An automatic data consumption framework for processing full and incremental data-Tunnel clients - Tablestore

A tunnel client is an automatic data consumption framework of Tunnel Service. Before using Tunnel Service, you must know the following features of tunnel clients: automatic data processing, automatic load balancing, excellent horizontal scaling, automatic resource cleanup, and automatic fault tolerance.

Background information

Tunnel clients support the following features for processing full and incremental data: load balancing, fault recovery, checkpoints, and partition information synchronization used to ensure the sequence of consuming information. Tunnel clients allow you to focus on the processing logic of each record.

For the detailed sample code of Tunnel clients, visit Github.

Automatic data processing

Tunnel clients regularly check heartbeats to detect active channels, update status of Channel and ChannelConnect, and initialize, run, and terminate data processing tasks.

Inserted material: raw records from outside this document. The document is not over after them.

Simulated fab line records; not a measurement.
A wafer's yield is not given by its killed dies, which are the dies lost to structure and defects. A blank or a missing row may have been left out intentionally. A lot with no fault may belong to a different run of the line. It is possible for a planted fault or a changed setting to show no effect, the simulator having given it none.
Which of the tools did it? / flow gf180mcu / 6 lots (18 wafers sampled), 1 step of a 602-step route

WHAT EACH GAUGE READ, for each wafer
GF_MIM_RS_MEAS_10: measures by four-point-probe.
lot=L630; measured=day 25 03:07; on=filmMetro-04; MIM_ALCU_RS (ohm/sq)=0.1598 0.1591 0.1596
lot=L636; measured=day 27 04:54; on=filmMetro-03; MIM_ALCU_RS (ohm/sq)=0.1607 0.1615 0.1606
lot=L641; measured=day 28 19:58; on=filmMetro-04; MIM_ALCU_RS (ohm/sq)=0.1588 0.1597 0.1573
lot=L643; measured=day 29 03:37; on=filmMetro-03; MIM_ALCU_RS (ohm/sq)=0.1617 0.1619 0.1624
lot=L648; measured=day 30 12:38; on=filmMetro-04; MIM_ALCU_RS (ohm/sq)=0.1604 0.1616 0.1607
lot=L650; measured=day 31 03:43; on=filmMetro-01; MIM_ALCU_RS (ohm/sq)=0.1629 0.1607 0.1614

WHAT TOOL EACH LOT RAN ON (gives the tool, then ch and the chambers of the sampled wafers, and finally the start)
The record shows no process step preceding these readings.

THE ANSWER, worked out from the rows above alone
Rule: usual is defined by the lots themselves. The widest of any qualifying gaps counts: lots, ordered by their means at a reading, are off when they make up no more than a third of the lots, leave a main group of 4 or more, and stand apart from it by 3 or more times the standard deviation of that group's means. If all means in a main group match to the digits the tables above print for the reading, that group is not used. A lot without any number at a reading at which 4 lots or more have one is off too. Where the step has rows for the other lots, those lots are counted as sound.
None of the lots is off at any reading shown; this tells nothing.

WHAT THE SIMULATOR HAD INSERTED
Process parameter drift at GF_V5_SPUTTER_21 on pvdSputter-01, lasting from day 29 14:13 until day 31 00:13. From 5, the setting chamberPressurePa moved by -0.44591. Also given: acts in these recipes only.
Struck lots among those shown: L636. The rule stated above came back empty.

Initialize the resources of tunnel clients.
1. Change the state of the tunnel client from Ready to Started.
2. Set HeartbeatTimeout and ClientTag in TunnelWorkerConfig to run the ConnectTunnel task and connect Tunnel Service to obtain the ClientId of the current tunnel client.
3. Initialize ChannelDialer to create a ChannelConnect task.
  Each ChannelConnect task corresponds to a Channel. ChannelConnect tasks record data consumption checkpoints.
4. Set the Callback parameter for processing data and the CheckpointInterval parameter for specifying the interval of outputting checkpoints in Tunnel Service. In this way, you can create a data processor that automatically outputs checkpoints.
5. Initialize TunnelStateMachine to automatically update the status of the Channel.
Regularly check heartbeat messages.
You can set the heartbeatIntervalInSec parameter in TunnelWorkerConfig to set the interval for checking the heartbeat.
1. Send a heartbeat request to obtain the list of latest available channels from Tunnel Service. The list includes the ChannelId, channel versions, and channel status.
2. Merge the list of channels obtained from Tunnel Service with the local list of channels, and then create and update ChannelConnect tasks. Follow these rules:
  - Merge: overwrite the earlier version in the local list with the later version for the same ChannelId from Tunnel Service, and insert the new channels from Tunnel Service into the local list.
  - Create a ChannelConnect task: create a ChannelConnect task in the WAIT state for a channel that has no ChannelConnect task. If the ChannelConnect task corresponds to a channel in the OPEN state, run the ReadRecords&&ProcessRecords task that cyclically processes data for this ChannelConnect task. For more information, see the ProcessDataPipeline class in source code.
  - Update an existing ChannelConnect task: after you merge the lists of channels, if a channel corresponds to a ChannelConnect task, update the state of ChannelConnect based on the state of the channel with the same ChannelId. For example, if channels are in the CLOSE state, set the state of corresponding ChannelConnect tasks to CLOSED to terminate the corresponding pipeline tasks. For more information, see the ChannelConnect.notifyStatus method in source code.
Automatically process channel status.
Based on the number of active tunnel clients obtained in the heartbeat request, Tunnel Service allocates available partitions to different clients to balance the loads.
Tunnel Service automatically processes channel status as described in the following figure, and drives channel consumption and load balancing.
Tunnel Service and tunnel clients change their status based on heartbeats and channel version updates.
1. Each channel is initially in the WAIT state.
2. The channel for incremental data changes to the OPEN state only when the channel consumption on the parent partition is terminated.
3. Tunnel Service allocates the partition in the OPEN state to each tunnel client.
4. During load balancing, Tunnel Service and tunnel clients use a scheduling protocol for changing a channel state from OPEN, CLOSING to CLOSED. After consuming a BaseData channel or a Stream channel, tunnel clients report the channel as terminated.

Automatic load balancing and excellent horizontal scaling

Multiple Tunnel clients can consume data by using the same Tunnel or TunnelId. When the tunnel clients run the heartbeat task, Tunnel Service automatically redistributes channels and tries to allocate active channels to each tunnel client to achieve load balancing.
You can add tunnel clients to scale out data consumption capabilities. Tunnel clients can run on one or more instances.

Automatic resource cleanup and fault tolerance

Resource cleanup: If tunnel clients do not shut down normally, such as exceptional exit or manual termination, the system recycles resources automatically. For example, the system can release the thread pool, call the shutdown method that you have registered for the corresponding channel, and terminate the connection to Tunnel Service.
Fault tolerance: When non-parametric errors, such as heartbeat timeout, occur on a tunnel client, the system automatically renews connections to continue stable data consumption.